In vacancies in InN grown by plasma-assisted molecular beam epitaxy

TL;DR

This study investigates how growth conditions affect vacancy formation in InN grown by plasma-assisted molecular beam epitaxy, revealing that structural quality and surface adatom diffusion influence vacancies, which impact electron mobility.

Contribution

It provides new insights into vacancy formation mechanisms in InN and highlights the limited role of thermodynamics compared to structural factors.

Findings

Vacancy formation is mainly influenced by structural quality and adatom diffusion.

In high-quality InN, electron mobility is limited by threading dislocations.

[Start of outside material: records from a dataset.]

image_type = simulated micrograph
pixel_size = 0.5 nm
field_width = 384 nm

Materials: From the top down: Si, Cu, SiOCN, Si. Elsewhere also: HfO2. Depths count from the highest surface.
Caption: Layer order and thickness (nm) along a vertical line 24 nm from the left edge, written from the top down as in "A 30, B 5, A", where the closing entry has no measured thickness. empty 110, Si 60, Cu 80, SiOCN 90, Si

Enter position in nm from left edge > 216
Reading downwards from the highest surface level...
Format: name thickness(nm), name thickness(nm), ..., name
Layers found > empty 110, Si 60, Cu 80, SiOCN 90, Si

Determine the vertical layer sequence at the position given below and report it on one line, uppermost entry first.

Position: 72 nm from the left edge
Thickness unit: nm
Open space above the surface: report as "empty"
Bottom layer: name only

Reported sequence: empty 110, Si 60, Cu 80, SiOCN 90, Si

Growth conditions have a lesser impact on vacancy formation than previously thought.

Abstract

The authors have applied positron annihilation spectroscopy to study the effect of different growth conditions on vacancy formation in In- and N-polar InN grown by plasma-assisted molecular beam epitaxy. The results suggest that the structural quality of the material and limited diffusion of surface adatoms during growth dictate the In vacancy formation in low electron-density undoped epitaxial InN, while growth conditions and thermodynamics have a less important role, contrary to what is observed in, e.g., GaN. Further, the results imply that in high quality InN, the electron mobility is likely limited not by ionized point defect scattering, but rather by threading dislocations.